Configuring virtual drive settings

  • Hello -

    Ok... I'll just come clean... I'm an IT guy playing in your realm - so forgive the newb-esque nature of this question.

    I'm setting up a new SQL server - at this point I'm just configuring the hardware and then handing it off to a DBA. Unfortunately, there's little guidance on how to best set the virtual drive policies for how the controllers manage the drives connected to them.

    Here's a breakdown of the environment:

    HDWR:

    IBM 3650 M3

    16 drives

    2, 5015 controllers

    OS:

    Windows Standard 2008 R2

    APP:

    SQL Server 2005 Standard

    DRIVE CONFIG:

    5 drive 'groups'

    Controller 1

    1- OS -- RAID 1

    2- TEMP -- RAID 1

    3- LOG -- RAID 10

    Controller 2

    4- DB -- RAID 10

    5- Back UP -- RAID 10

    The vast majority of the activity on this DB is reading with most of the writes being done when users are not hitting it.

    I’d like to know what the "best practices" approach is to the drive policy setup - as it applies to the various drive groups and the roles that each group will be supporting. More specifically as I consider the virtual drive option policies (Read, Write, I/O, Stripe Size..) and their alternatives (Read Ahead or Adaptive, Write Back or Thru, I/O Direct or cached), for each of the drive groups, what are the suggested settings - especially considering that SQL will control some of these factors (like caching)?

    So where do I set Read Ahead (on the DB?), and what about Write Back? I'm thinking I'll just take the default settings for the OS and TEMP - but what of the others? And if I set Read Ahead for one (like the DB) should match those settings on another (like the Temp)?

    Any direction would be appreciated.

    Thanks.

  • The IO is usually the bottle neck in a DB Server and people tend to ignore this when setting up DB Servers. There fore keep in mind that the more IO controllers you have, the better. We use a strip size of 256 with a allocation unit as 64k. We set up our read cache as 0% and write cache as 100%.

    We also have three controllers (Ours is HP, One build in P400 and two external drives with P800 controllers) There fore we are able to split up the Data file and log file in separate IO path and TempDb in another Path. Raid 10.

    You could use SQLIOSim and other tools to get the idea of how your server will behave under load.

    Just my 2 cents

    -Roy

  • I like Roy's advice. However if you are going to cache writes, you need to be sure you have battery backed controllers as an issue could cause you problems here. The DB server will assume that something confirmed from the controller, which could be stuck in cache, is hardened to disk. If that isn't true, and the power dies before something is written to disk, it could cause you inconsistent data on restart/recovery.

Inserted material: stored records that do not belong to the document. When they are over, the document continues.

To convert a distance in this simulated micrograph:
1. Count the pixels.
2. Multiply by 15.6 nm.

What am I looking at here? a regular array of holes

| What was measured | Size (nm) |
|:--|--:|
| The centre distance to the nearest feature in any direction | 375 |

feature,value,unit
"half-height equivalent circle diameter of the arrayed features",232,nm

    I have typically gone with 0 write caching, complete write through to avoid issues.

    Also, backup doesn't necessarily need R10, depending on your size/perfomance issues. You could go with R1 or event R5

  • Gentlemen –

    Thanks for taking the time to respond – and thanks for the guidance.

    1) Both of the controllers have battery backups – so losses arising from corrupt caching has been covered.

    2) Regarding the comment of “strip” size – I’m assuming (so please correct me if I’m wrong) you meant the “stripe” size, as the stripe represents the length of the data segment across all of the drives and the strip represents the data residing on the individual drive as part of the total stripe. So if you had a strip of 256 on 4 drives, your stripe would be 1024. Is that what you meant? If I increase the stripe to 1024 my read performance goes up but only for sequential reads. If however there are multiple random reads, the larger stripe will impede performance.

    And that brings me to another question...

    As I understand it from those that are working with the db that will be migrated to this server, there are (as a result of design and history) many, many joins in this db – and as such, I'm told, that the reads are more random that sequential. If that is the case (the copious joins), does it truly become a more random than sequential read process? Again, I’m quite green to db design, so I’m trying to interpret/convey what I’m hearing, to how I should best setup the drive policies.

    3) I'm with you on the read / write configs for the DB… do these settings also apply to the Log, Temp and Backup?

    Thanks again.

    SB

  • Yes, I was talking about Stripe...

    For user DB, the reads are almost always non sequential. But for the Log files, it is sequential writes. Another thing that you could keep in mind is to have small capacity disks. Instead of using 300GB 15K disks, I would go for smaller capacity disks (72GB for example). The reason behind is that you get more spindles in the case of smaller capacity disks. Every little bit of improvements count in the case of an OLTP server.

    Another thing to keep in mind is to make your Pagefile not very big. You do not want paging to the disk. What is your RAM? Any reason why you are not using Datacenter instead of Standard?

    -Roy

  • Roy - Thanks a lot for the clarification on how those DB’s are read!!

    As far as spindle count, this is a 16 drive server and we’re filling it to capacity – at this point however, I’ll have to work with the drive capacities as shown:

    Controller 1

    1- OS -- RAID 1 --- 2 @ 146

    2- TEMP -- RAID 1 --- 2 @ 146

    3- LOG -- RAID 10 --- 4 @ 146

    Controller 2

    4- DB -- RAID 10 --- 4 @ 300

    5- Back UP -- RAID 10 --- 4 @ 300

    (All are SAS 10K drives)

    Good point on the Paging File. The server currently has 24GB of RAM and has the ability to go to 192GB. I’ll let the system manage the paging file initially, get some metrics, and then adjust it from there if needed.

    As far as the caching issue is concerned - I'm finding conflicting views. There is caching for I/O, then there is drive caching, and then there is the caching that SQL manages. If certain caching combinations are enabled it seems it might cause inefficiencies.

    So then, as I set up the RAID for the various virtual drive groups, where should drive caching be used, or not used?

    Unfortunately price was the gotcha on DataCenter. Also, there’s a feeling that we will be moving to SQL 2008 within the next year – so there was no sense blowing the cash on the upgrade.

    Thanks again for your time and attention – it’s greatly appreciated.